03 December, 2018

Ringworld's Children by Larry Niven


What keeps bringing me back to these Larry Niven books? I think it’s the connections I miss in his sparse writing style that he then spins into future stories. For instance, the deus ex machina of the floating building in the first book comes back to help define some of the world building in the second and third books, even the sensationalist sex is expanded upon in later books (but not in enough depth to mean that expansion escapes sensationalism). It’s an awareness of every little detail, and a building off of it. With this super-sparse, jump-cutting writing style, every word matters. And Niven builds on single words in ways that mystery authors would be proud to have done—though mysteries often obscure important facts through wordiness instead of sparseness. In other words, it’s these logical connections between the world building and the storyline that I appreciate. It’s a believable world, for the most part; but that doesn’t matter as much as the way Niven presents it. These jump cuts leave me no time to contemplate: I read, Niven solves the problem, I keep reading. Yet if I put the book down, I too can apply my mind to this logical puzzle of a story and world Niven has created. And this fourth book scratches that itch—surprising as the third failed at that. This mystery is the flipside of his sparse writing.
Then he saw his own droud sitting on a table.[...]
So, a replacement. Bait for Louis Wu, the current addict, the wirehead. Louis's hand crept into the hair at the back of his head, under the queue. Plug in the droud, let it trickle electric current down into the pleasure center... where was the socket?
Louis laughed wildly. It wasn't there! The autodoc's nano machines had rebuilt his skull without a socket for the droud!
Louis thought it over. Then he took the droud. When confused, send a confusing message.

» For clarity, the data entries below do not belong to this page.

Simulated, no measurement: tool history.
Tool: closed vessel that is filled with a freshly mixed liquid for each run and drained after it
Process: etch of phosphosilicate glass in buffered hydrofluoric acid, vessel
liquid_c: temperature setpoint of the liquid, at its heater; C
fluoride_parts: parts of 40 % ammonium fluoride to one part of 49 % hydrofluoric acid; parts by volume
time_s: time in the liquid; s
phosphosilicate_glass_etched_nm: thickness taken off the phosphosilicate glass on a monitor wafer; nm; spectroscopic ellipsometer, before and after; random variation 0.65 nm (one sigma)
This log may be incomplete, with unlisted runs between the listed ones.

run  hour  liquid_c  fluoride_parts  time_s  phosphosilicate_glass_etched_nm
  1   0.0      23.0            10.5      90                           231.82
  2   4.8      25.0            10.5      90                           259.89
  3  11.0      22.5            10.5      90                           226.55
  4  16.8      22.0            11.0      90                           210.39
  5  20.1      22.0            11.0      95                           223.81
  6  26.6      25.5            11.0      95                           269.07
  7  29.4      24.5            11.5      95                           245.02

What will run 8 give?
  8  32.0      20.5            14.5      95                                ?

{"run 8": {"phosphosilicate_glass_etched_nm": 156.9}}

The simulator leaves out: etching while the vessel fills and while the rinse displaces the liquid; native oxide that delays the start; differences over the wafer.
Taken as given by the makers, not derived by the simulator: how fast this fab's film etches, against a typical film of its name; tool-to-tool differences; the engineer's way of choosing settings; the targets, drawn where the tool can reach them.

The same still cannot be said for the characters: these hyper-rationalist characters still come off flat and uninteresting. I understand that culturally top-down speculative fiction like Star Wars exists for solid reasons: the most at stake, ease of worldbuilding, being in the action, etc. But after four books where Louis Wu just happens to be kidnapped, tricked, or forced into being the savior, the mantle still doesn’t fit. He’s not nearly as smart as a Pak Protector, yet we’ve had Protector after Protector turn to him for advice. It fits awkwardly: here at least Niven notices this awkwardness and initially only brings Louis into the inner circle as a consultant on the Fringe War, but then his typical storytelling gets the better of Niven and Louis is planned to be part of a triumvirate of Protector rulers. It doesn’t fit what Niven has given us of his characters, as little as that is, so I still believe Niven writes characters poorly.
[T]he Hindmost [mourned]. "All gone. I lost my place as Hindmost chasing the Ringworld's wealth of knowledge. And those you spoke of, those you love, Louis, what of them?"
"I'll never find them. Hindmost, that's the point. Now let's fix that autodoc before something intimate tears loose inside me."

In closing, Niven writes interesting ideas, then doesn’t know what to do with them. He admits in this book that these plot ideas are partially taken from fan forum theories. It’s an interesting idea for an author to engage with his fans in such a way, but Niven may rely upon those fan theories too much. It makes sense to be inspired there, but to ignore building characters for four books makes no sense. I am surprised I read all four of these, but they were not challenging reading, they did not burn my brain. Pulp fiction. The worldbuilding ideas are interesting, but Niven takes them so far, that there is little mystery left to the reader at the end, and the books are not great. At least one review mentions that this novel seems more phoned-in paycheck collection than an inspired continuation of the story, and I’m not sure I could argue against that.
A number of Web sites have sprung up (well, at least two) whose topic is Larry Niven's fiction. In September 1999, tipped off by my lovely agent, Eleanor Wood, I logged onto larryniven-1@bucknell.edu. They were arguing about whether you can clone a protector, and whether Seeker and Teela Brown might have left a child behind. If they'd been right I wouldn't have seen a story, but they were off on the wrong foot, and I could fix it. After a few months of following these discussions, rarely interrupting, I had enough material for Ringworld's Children.